I was going through the Palatini formalism in order to obtain the Einstein equations and the fact that the connection $\nabla$ is the Levi-Civita one. Using the variational approach, I vary the action integral
$$S=\int \sqrt{-g} g^{ab}R_{ab}d^4x.$$
After some calculations, one obtains that
$$\delta S = \int\sqrt{-g}\big[ \nabla_cW^c-\nabla_cg^{ab}\delta\Gamma^c_{ab} +\nabla_bg^{ab}\delta\Gamma^c_{ac} \big]d^4x,$$
where $W^c = g^{ab}\delta\Gamma^{c}_{ab} - g^{ac}\delta\Gamma^{b}_{ab}.$
The last two terms between the square brackets indeed could be brought to the form $F(g)\delta\Gamma^c_{ab}$ such that $F(g)=0$ implies $\nabla$ is Levi-Civita, but I am struggling to find a trick to make $\sqrt{-g}\nabla_cW^c$ vanish (most probably as a boundary term).
Any help more than welcome!
Thanks!
You're right, it is a boundary term.
By Gauss' theorem $$ \int_U\sqrt{-g}\nabla_a W^a\ d^4x=\int_{\partial U}\sqrt{|h|}n_a W^a\ d^3\xi, $$ where $\xi$ are coordinates on the boundary, $h$ is the determinant on the induced metric on the boundary and $n_a$ is the unit normal vector pointing outwards from the boundary.

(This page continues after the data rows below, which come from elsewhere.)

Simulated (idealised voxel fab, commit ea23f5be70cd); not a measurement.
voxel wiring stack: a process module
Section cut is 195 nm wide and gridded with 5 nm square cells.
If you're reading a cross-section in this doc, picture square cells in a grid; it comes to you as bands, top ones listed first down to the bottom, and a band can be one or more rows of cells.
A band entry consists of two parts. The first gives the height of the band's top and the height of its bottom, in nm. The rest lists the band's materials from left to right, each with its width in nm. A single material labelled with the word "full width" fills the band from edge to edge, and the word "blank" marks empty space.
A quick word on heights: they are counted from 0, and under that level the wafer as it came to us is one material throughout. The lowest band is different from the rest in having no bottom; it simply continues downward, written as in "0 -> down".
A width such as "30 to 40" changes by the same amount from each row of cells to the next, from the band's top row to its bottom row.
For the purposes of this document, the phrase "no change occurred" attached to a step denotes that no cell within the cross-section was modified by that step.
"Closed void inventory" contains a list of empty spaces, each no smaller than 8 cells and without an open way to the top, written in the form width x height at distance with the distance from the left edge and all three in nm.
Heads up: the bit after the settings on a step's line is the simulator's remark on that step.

In the Palatini-formalism, the metric and the connection are both configuration variables, so boundary conditions can be prescribed for both of them. Thus, if $\delta\Gamma|_{\partial U}=0$ is prescribed, then $W|_{\partial U}=0$, thus the term vanishes.
EDIT: I have a bit of a hard time adapting to your derivation, so I'll do it my way. This may or may not directly answer your question, but will most likely solve your problem.
The difference between two connections is a tensor field. Let $\nabla$ denote the dynamical connection, and $\hat{\nabla}$ the Levi-Civita connection. Then $$ \nabla_XY=\hat{\nabla}_XY+C(X,Y). $$
We will use $C$ to represent the connection $\nabla$. It is clear that the variation of $\nabla$ is the same as the variation of $C$. It is less clear, but even if the LC connection is used as the reference connection, it doesn't get varied when the metric is. Why? Because an arbitrary connection can be used as a reference connection, we can always use the LC connection belonging to the unperturbed metric.
For arbitrary auxiliary vector field $X$, we have $\delta\nabla_a X^b=\delta A^b_{\ ac}X^c$, where $A$ are the connection coefficients of $\nabla$, but we also have $\delta\nabla_a X^b=\delta(\hat{\nabla}_aX^b+C^b_{\ ac}X^c)=\delta C^b_{\ ac}X^c$, so we can simply take $C$ as the connection variable.
The curvature tensor of $\nabla$ (which I'll denote with $F$ instead of $R$) can be expresse with the curvature tensor of the LC connection as $$ F^c_{\ dab}=R^c_{\ dab}+\hat\nabla_aC^c_{\ bd}-\hat\nabla_bC^c_{\ ad}+C^c_{\ ae}C^e_{\ bd}-C^c_{\ be}C^e_{\ ad}.$$ Variation passes through the LC connection unimpeded, so $$ \delta F^c_{\ dab}=\hat\nabla_a\delta C^c_{\ bd}-\hat\nabla_b\delta C^c_{\ ad}+\delta C^c_{\ ae}C^e_{\ bd}+C^c_{\ ae}\delta C^e_{\ bd}-(a\leftrightarrow b), $$
$$ \delta F_{ab}=\hat\nabla_c\delta C^c_{\ ab}-\hat\nabla_b\delta C^c_{\ ca}+\delta C^c_{\ ce}C^e_{\ ab}+C^c_{\ ce}\delta C^e_{\ ab}-\delta C^c_{\ be}C^e_{\ ca}-C^c_{\ be}\delta C^e_{\ ca} $$ $$ g^{ab}\delta F_{ab}= ... $$
I don't want to go on from here on because this is getting too long, but 1) I think if you expand your $\nabla_c g_{ab}$s in terms of $\hat\nabla$, you'll get the same terms as I do (except for the parts containing the covariant derivatives), 2) I'll do the part involving the covariants: $$ g^{ab}(\hat\nabla_c\delta C^c_{\ ab}-\hat\nabla_b\delta C^c_{\ ca})=\hat\nabla_c\delta C^c_{ab}g^{ab}-\hat\nabla_c\delta C^b_{\ ba}g^{ac}=\hat\nabla_c W^c. $$ But here now it is the LC connection that appears, and Gauss' theorem can be utilized.